Sanoid monitoring bash script advice

slowhawkeclipse · October 1, 2024, 1:38am

I’m using sanoid and syncoid to make snapshots and sync them to backup pools. I want to monitor those snapshots and I see that sanoid has built in monitoring functions that work with nagios. I’m using healthchecks.io to monitor most of my homelab. So I wrote this bash script to monitor my pools and snapshots. Any suggestions?

#!/bin/bash

output_snapshots=$(/usr/sbin/sanoid --monitor-snapshots)
output_capacity=$(/usr/sbin/sanoid --monitor-capacity)
output_health=$(/usr/sbin/sanoid --monitor-health)

if [[ $output_snapshots == OK* ]] && [[ $output_capacity == OK* ]] && [[ $output_health == OK* ]]; then
  curl -m 10 --retry 5 https://healthchecks.io/ping/xxxxxxxxxxxxx
else
  echo "One or more checks did not return OK."
  curl -m 10 --retry 5 https://healthchecks.io/ping/xxxxxxxxxxxxx/fail

tmo · October 1, 2024, 12:35pm

If you’d like to make the script more robust I suggest adding some edge case coverage.

check and handle if curl fails. Right now it looks possible for Sanoid to return OK but curl could fail (say, network is down) without a way for healthchecks.io to distinguish between each case
log errors to a local file.

mercenary_sysadmin · October 2, 2024, 1:29pm

Consider capturing the friendly output of each sanoid check, not just the exit code. Then send the friendly output, concatenated from all non-OK checks, to healthchecks.io instead of just “one or more checks did not return OK.”

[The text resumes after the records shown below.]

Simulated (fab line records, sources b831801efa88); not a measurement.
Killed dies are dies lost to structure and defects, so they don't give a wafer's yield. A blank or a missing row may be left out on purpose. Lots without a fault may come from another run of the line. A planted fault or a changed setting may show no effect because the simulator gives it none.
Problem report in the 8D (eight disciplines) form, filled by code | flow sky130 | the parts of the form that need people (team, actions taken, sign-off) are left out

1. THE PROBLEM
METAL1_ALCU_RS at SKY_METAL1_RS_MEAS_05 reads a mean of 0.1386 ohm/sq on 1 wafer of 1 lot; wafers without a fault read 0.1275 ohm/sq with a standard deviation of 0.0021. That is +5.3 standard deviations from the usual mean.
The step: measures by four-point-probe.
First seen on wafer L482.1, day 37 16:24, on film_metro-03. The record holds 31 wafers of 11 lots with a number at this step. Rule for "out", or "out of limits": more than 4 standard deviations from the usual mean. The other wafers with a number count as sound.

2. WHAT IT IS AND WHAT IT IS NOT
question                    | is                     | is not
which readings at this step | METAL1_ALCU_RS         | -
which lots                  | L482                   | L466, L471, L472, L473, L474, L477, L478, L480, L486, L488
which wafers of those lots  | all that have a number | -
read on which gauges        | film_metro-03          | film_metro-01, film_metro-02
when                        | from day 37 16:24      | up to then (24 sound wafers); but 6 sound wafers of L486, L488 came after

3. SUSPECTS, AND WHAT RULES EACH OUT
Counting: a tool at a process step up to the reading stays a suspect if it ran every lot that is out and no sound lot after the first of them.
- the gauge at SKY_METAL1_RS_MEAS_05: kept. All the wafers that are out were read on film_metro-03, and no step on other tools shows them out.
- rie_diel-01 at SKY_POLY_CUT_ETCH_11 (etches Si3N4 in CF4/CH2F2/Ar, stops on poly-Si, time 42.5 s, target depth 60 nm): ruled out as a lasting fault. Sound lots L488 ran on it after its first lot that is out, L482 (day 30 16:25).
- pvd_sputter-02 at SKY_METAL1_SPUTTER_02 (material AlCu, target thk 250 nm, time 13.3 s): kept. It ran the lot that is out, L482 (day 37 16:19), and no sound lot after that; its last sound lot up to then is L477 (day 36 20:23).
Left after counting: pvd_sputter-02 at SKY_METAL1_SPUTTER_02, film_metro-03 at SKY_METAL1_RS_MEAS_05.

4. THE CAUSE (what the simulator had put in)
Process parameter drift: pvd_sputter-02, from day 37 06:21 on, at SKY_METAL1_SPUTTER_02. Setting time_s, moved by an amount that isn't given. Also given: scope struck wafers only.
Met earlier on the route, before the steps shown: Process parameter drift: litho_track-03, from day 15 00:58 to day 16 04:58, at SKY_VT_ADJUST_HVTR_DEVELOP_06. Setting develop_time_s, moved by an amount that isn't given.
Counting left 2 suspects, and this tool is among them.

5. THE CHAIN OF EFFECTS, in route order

That way you’ll be able to see what is wrong, rather than that merely something is wrong, when you get your alerts from the healthchecks.io service.

slowhawkeclipse · October 20, 2024, 11:17pm

Thanks for the ideas, I appreciate it!
I implemented both of them (logging and sending output to healthchecks), it’s been quite useful. I’ve run into one issue:

Sometimes sanoid --monitor-snapshots takes a while to return an output. When this happens, the script sets output_snapshots as blank. Then the script interprets this output as something other than OK* and sends healthchecks.io a fail check.

I noticed that if you run sanoid --monitor-snapshots and it takes a while, subsequently running the command returns much quicker. So I added a

/usr/sbin/sanoid --monitor-snapshots
sleep 600

to the beginning of my script. This so far has been working, but seems like a bad way to do it. This also seems like more of an issue with bash or systemd (I’m using a systemd timer and service to run the script). Any suggestions?

mercenary_sysadmin · October 21, 2024, 2:00am

If --monitor-snapshots “takes a while” you should seriously consider decreasing the number of snapshots you’re keeping on hand. The thing that takes so long is literally just asking zfs to list all your snapshots at all, and the reason it completes so much faster the next time around is because Sanoid maintains a cache of the snapshot list, for exactly this reason, but it still needs to invalidate the cache and regenerate everything every now and then or else it might wind up badly mistaken about what really is or is not present on the system.

This is not an issue with total number of snapshots on the pool, typically, it’s an issue with the total number of snapshots per individual dataset.

slowhawkeclipse · October 21, 2024, 12:41pm

How many snapshots is too many? I have ~660 snapshots on my server (split between two pools: 135 on one, 525 on the other), and about 660 snapshots on my backup server (all on one pool).

mercenary_sysadmin · October 21, 2024, 3:15pm

Again, it’s not about the total per pool, it’s about the total per dataset. Where exactly you start getting into trouble is different for different architectures and different workloads, but usually it’s somewhere around the 100+ mark.

Most of my pools have many thousands of total snapshots, but only sixty or seventy per individual dataset: enough for thirty hourly, thirty daily, three monthly, and the occasional oddball snapshot.

slowhawkeclipse · October 21, 2024, 3:33pm

That’s pretty similar to what I have. The dataset with the most snapshots has 76 snapshots. I’m saving 30 hourly, 30 daily, 12 monthly, 2 yearly. This is on a system with a i5-8600T, 2x HDDs and 16GB of ram.

When I say it takes a while, it takes 21 seconds to run sanoid --monitor-snapshots --force-update. So it’s not taking forever, but it seems to be long enough to trip up my script.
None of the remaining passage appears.